At least nine properties are currently not being used in Alnwick, particularly around Narrowgate and Fenkle Street.

It has sparked Alnwick Chamber of Trade chairman Carlo Biagioni to organise a meeting to see what can be done to protect the vitality of the town.

“It’s been tough before but I think this time it’s worse because the rents and business rates are so much higher than they were,” he said. “We know it’s a free market on rent, but we need to speak to owners of properties and have a rethink.

“We are in a deep recession and confidence in small businesses, especially independent businesses, is very, very low.

“I think we can find a solution if we all work together. But what are all these empty shops going to be? It’s a real problem if we want to maintain the future of Alnwick as a tourist town.”

Mr Biagioni explained that the bad weather last summer was a real hit, meaning that traders may be feeling the pinch even more over the winter.

And many of the problems affecting small businesses form a vicious circle with low confidence leading to the banks not lending, which leads to more closures and even less confidence.

He said that he would encourage the county council not to raise business rates, because ‘everything is so fragile’ and the banks need to start lending.

Otherwise, business owners will become more disenfranchised with politicians, ‘who are not helping and in some cases making it worse for small, independent businesses’.

“I will always try to run businesses with common sense, but the problem with common sense is it’s not very common,” he added.

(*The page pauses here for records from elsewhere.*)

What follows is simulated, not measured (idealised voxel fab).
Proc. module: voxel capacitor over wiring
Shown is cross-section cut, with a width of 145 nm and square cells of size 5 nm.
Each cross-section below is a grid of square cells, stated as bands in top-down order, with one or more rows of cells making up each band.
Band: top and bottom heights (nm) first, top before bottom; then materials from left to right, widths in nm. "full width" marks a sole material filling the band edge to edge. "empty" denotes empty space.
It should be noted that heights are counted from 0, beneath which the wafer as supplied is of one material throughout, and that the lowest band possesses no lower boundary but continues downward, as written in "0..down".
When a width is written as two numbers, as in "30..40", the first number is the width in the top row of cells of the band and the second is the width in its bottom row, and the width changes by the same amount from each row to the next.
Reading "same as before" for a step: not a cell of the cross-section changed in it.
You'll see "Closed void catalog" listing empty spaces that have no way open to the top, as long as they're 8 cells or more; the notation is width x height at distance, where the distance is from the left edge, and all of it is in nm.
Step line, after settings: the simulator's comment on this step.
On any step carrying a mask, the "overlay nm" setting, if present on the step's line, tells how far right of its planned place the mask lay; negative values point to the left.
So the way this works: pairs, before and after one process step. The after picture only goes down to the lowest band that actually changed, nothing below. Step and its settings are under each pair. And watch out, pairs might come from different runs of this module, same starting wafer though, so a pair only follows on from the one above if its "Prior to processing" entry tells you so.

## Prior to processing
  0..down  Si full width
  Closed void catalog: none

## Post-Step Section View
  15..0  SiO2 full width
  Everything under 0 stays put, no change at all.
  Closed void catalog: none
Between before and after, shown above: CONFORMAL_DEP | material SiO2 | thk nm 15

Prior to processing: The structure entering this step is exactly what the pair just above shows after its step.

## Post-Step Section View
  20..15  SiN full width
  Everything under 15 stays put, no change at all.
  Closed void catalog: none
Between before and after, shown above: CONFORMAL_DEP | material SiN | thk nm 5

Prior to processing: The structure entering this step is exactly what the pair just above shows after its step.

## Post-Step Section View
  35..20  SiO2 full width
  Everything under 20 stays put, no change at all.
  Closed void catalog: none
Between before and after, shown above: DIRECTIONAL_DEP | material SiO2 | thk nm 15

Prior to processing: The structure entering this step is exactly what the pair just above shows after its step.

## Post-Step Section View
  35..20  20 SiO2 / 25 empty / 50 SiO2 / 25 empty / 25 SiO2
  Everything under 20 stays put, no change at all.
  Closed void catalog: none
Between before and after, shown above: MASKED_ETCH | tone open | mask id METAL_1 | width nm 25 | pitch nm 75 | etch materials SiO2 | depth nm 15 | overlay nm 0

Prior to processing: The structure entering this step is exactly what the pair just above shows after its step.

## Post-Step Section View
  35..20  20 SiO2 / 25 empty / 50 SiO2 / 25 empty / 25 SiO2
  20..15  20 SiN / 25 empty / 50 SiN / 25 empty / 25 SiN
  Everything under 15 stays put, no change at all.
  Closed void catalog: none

Now a meeting is to be held to discuss the issues and councillors John Taylor, Gordon Castle and Roger Styring are all set to attend.

Alnwick ward councillor Gordon Castle said: “The chamber of trade is rightly concerned.

“High Streets are going through tough times at the moment and this is probably the toughest time of the year.

“My own concern is that a lot of them seem to be concentrated around Narrowgate.”

Several of the premises in that part of town belong to Northumberland Estates and a spokesman said that they “appreciate that many businesses have experienced tough trading conditions as a result of the recession but, unlike many towns, Alnwick has fared relatively well.

“The Northumberland Estates has low vacancy rates overall and, as well as recently renewing leases for existing tenants, we have been extremely pleased to welcome prestigious national businesses to the town.

“This is a positive indicator of the confidence we have in Alnwick and creating the right environment to both attract new investment and grow the economy of the town is very much at the forefront of our minds.”

Coun Castle did agree that it shouldn’t be all doom and gloom.

“I don’t want to be too pessimistic, because shops do close down and other businesses try to move in.”

He also pointed out that Alnwick, with its tourist attractions and countryside, has an advantage over many other market towns elsewhere in the country.

“There’s a limit to what institutions and elected members can do other than removing hurdles to business,” he added.

“In the end, tough times are tough times and it’s hard to see that we can do more other than what the traders are doing for themselves by banding together.”

Coun Roger Styring, deputy leader of the county council, whose Lesbury ward surrounds Alnwick, is also getting involved with discussions, along with Coun John Taylor, who represents the Longhoughton ward.

“I’m not an Alnwick councillor, but my rural area uses Alnwick for most of its shopping and services so whatever happens in Alnwick affects people in my area,” said Coun Taylor.

“The major concerns are the shops that are beginning to empty. I walked around Alnwick on Sunday morning and counted nine and I’ve been told that there are others that are going to close down.

“The two main issues seem to be the price of rent and business rates, which are difficult for people with small businesses, so we will have to listen and see if there’s anything we can do.

“I also have concerns about car parking.”